We have given the following equation :-

$r=k\sin \theta +l\cos \theta$.

We have to prove that this is the equation of circle. Also we have to find center and radius of the circle in terms of $k$ and $l$.

We have given the following equation :-

$r=k\sin \theta +l\cos \theta$.

We know that :-

$\cos \theta =\frac{x}{r}$ and $sin\theta =\frac{y}{r}$.

By putting these values we have :-

$$\begin{gathered} r=k\frac{y}{r}+l\frac{x}{r} \\ \Rightarrow r=\frac{lx+ky}{r} \\ \Rightarrow r^2=lx+ky \end{gathered}$$

Also we know that :-

$r^2=x^2+y^2$

That is :-

$x^2+y^2=lx+ky$

We can completing the squares as following :-

$$\begin{gathered} x^2+y^2-lx-ky=0 \\ \Rightarrow \left(x^2-lx+\frac{l^2}{4}\right)+\left(y^2-ky+\frac{k^2}{4}\right)=\frac{l^2}{4}+\frac{k^2}{4} \\ \Rightarrow {\left(x-\frac{l}{2}\right)}^2+{\left(y-\frac{k}{2}\right)}^2=\frac{k^2+l^2}{4} \end{gathered}$$

Now we can see that this is the equation of circle.

So we can conclude that the given equation is the equation of circle.

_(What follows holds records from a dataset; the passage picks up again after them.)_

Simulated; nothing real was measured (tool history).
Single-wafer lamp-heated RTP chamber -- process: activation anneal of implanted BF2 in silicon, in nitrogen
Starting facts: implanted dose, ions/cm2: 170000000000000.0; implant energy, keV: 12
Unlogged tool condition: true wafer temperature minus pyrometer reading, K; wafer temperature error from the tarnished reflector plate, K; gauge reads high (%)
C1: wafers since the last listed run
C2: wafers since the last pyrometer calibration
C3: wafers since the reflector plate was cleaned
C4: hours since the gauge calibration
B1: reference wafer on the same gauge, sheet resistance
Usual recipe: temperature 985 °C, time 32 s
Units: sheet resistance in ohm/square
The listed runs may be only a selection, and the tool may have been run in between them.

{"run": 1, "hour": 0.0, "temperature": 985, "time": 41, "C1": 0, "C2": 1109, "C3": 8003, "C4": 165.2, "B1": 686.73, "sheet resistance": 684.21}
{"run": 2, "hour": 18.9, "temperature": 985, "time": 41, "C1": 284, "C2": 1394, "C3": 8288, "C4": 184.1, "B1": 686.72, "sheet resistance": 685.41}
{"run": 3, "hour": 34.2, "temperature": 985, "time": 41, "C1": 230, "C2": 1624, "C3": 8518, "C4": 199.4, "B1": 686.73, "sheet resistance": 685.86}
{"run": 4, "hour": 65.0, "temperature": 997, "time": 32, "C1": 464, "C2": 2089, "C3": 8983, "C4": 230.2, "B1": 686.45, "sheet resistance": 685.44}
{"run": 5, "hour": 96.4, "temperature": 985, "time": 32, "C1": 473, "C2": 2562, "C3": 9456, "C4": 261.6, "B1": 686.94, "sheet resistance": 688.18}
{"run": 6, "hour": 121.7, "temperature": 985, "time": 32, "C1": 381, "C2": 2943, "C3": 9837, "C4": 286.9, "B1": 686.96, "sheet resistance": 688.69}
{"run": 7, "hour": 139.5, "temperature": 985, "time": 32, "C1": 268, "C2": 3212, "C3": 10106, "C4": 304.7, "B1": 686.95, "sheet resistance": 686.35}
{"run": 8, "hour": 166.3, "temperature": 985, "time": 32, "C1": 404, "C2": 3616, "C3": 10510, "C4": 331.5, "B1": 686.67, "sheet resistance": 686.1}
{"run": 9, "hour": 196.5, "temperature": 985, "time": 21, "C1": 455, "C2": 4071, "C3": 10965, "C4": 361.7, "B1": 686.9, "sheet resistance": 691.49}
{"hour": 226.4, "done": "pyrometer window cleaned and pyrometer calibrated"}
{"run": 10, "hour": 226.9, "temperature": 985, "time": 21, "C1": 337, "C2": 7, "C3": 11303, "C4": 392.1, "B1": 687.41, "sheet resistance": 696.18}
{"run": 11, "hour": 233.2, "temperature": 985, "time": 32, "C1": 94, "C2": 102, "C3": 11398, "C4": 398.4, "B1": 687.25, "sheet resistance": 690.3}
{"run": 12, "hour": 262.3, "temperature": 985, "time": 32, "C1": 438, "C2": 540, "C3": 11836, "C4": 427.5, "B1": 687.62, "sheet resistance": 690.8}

We converted the given equation as following :-

${\left(x-\frac{l}{2}\right)}^2+{\left(y-\frac{k}{2}\right)}^2=\frac{k^2+l^2}{4}$

By comparing this equation with the general equation of circle ${\left(x-h\right)}^2+{(y-k)}^2=r^2$, where $\left(h,k\right)$ is the center of the circle and $r$ is radius.

Then we have :-

$\left(\frac{l}{2},\frac{k}{2}\right)$ is the center of the circle and $\frac{\sqrt{k^2+l^2}}{2}$is radius.